Saturday, July 20, 2024

Ranking every QB matchup in Super Bowl history, 1-55

Must read


We have been talking about Brady vs. Mahomes from the moment the Chiefs finished off the Bills in the AFC championship game, though we know these two gentlemen will not meet on the field while the ball is in play during the Super Bowl. It’ll be Brady, then Mahomes. Or Mahomes, then Brady. And when it’s over, they’ll meet at midfield and exchange pleasantries, because this is what is expected from the kings of pro football.

It is still a competition, though, the way Tiger vs. Phil was so many times when they were in different groups trying to destroy par and one another in a major golf tournament. The quarterbacks do not have to directly oppose each other to be measured against each other.

MORE: Super Bowl 55 odds, picks, predictions

Which is why we endeavored to rate the greatest quarterback duels of the 55 Super Bowls.

We attempted not to do this by simply looking at the names and measuring one’s legend against the other’s, but by examining what that specific player’s value was in that particular season and how the two stacked up against one other. Of course, each quarterback’s career achievements are going to play a part in how he is viewed, but it would be disingenuous to make that the only qualifier.

So here is the list, every Super Bowl quarterback matchup, ranked, with the years noted accounting for the regular season and not the calendar year in which the game was played.

1. Joe Montana vs. Dan Marino, 1984

Preamble : Montana already had one Super Bowl victory on his resume when Marino entered the league in 1983, and Marino’s sophomore season was so statistically outrageous that perhaps only Patrick Mahomes has matched it since. Marino led the Dolphins to a 14-2 record and led the NFL in completions, attempts, yards, passer rating and touchdowns; his 48 TDs set a record that stood for 20 years. Marino was first-team All-Pro. Montana was second-team with a season that featured 64 percent completions, 28 touchdowns and a 14-1 record in 15 starts.

The Game: The Dolphins’ dynamic passing attack never materialized, with Marino finishing 29-of-50 for 318 yards and two interceptions. Montana outgained him, completing 24-of-35 for 331 yards and three TDs.
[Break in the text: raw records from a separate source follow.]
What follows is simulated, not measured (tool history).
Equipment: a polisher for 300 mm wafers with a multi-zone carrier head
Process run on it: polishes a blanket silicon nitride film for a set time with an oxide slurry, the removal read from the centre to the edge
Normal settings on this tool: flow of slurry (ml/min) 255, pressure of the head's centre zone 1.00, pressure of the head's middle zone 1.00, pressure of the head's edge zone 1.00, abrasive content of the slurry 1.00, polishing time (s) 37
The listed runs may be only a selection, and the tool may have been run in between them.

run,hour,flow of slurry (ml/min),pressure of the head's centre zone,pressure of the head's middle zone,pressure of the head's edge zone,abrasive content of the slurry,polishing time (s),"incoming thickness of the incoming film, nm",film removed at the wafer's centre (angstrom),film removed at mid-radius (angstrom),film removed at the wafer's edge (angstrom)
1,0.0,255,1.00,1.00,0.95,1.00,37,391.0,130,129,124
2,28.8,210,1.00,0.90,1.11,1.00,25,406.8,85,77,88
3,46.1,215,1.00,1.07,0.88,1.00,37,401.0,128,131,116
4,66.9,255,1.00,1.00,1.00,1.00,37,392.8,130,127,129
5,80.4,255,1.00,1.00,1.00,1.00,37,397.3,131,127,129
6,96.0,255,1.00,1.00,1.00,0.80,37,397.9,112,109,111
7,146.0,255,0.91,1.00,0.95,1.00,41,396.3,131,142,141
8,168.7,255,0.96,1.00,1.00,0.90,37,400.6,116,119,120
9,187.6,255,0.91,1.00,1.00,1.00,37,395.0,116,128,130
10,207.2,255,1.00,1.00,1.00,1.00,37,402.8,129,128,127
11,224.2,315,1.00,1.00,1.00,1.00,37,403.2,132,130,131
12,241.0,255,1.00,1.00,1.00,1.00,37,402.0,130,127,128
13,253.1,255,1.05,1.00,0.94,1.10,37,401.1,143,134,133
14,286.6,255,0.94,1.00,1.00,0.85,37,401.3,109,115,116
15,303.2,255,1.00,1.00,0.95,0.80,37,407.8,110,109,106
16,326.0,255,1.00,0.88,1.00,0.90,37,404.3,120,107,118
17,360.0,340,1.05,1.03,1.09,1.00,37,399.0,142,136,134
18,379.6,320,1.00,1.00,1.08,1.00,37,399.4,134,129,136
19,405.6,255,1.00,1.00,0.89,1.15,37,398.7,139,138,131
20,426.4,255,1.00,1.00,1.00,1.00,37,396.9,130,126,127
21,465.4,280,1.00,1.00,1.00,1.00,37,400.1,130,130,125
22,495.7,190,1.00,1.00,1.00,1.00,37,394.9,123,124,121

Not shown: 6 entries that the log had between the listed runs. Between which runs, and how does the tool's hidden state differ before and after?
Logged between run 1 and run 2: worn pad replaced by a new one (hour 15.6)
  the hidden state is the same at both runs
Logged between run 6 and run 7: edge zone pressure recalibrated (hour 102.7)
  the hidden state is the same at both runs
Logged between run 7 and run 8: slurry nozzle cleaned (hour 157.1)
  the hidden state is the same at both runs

Final score: 49ers 38, Dolphins 16

Hall of Fame: Montana inducted in 2000; Marino inducted in 2005

2. Terry Bradshaw vs. Roger Staubach, 1978

Preamble: Bradshaw was a two-time Super Bowl winner by this time, but this was the first season in which he was the principal agent of the Steelers’ success. He became NFL MVP with a league-leading 28 touchdown passes and 7.9 yards per pass attempt, and he completed 56.3 percent of his attempts, the second-best figure of his career and good enough for seventh in the league. Staubach was near the end of his career but still a Pro Bowl player with a league-leading passer rating of 84.9, plus 3,190 yards and 25 touchdowns.

The Game: The 13th Super Bowl ever played was considered, for years, the best ever and remains in the conversation. Bradshaw completed only 17 of his 30 passes, but four of them were touchdowns. Staubach threw three touchdowns, but the one that wasn’t — a drop by tight end Jackie Smith that could have tied the score at 21-all in the third quarter — is the throw most remembered.

Final score: Steelers 35, Cowboys 31

Hall of Fame: Bradshaw in 1989; Staubach in 1985

(Getty Images)

3. John Elway vs. Brett Favre, 1997

Preamble: At the end of a run of three consecutive All-Pro selections, Favre brought the defending champion Packers back to the Super Bowl with a chance for a rare repeat. Only five franchises had done it at least once, and this was Green Bay’s chance to join the Steelers with two. Favre had thrown for a league-leading 35 touchdowns and accumulated 3,867 passing yards. Elway was appearing in his fourth Super Bowl but had dropped the first three. His late-career renaissance was fueled by a power running game featuring Terrell Davis, but he was still able to deliver one of his patented late-game drives and threw for 27 touchdowns and made the Pro Bowl.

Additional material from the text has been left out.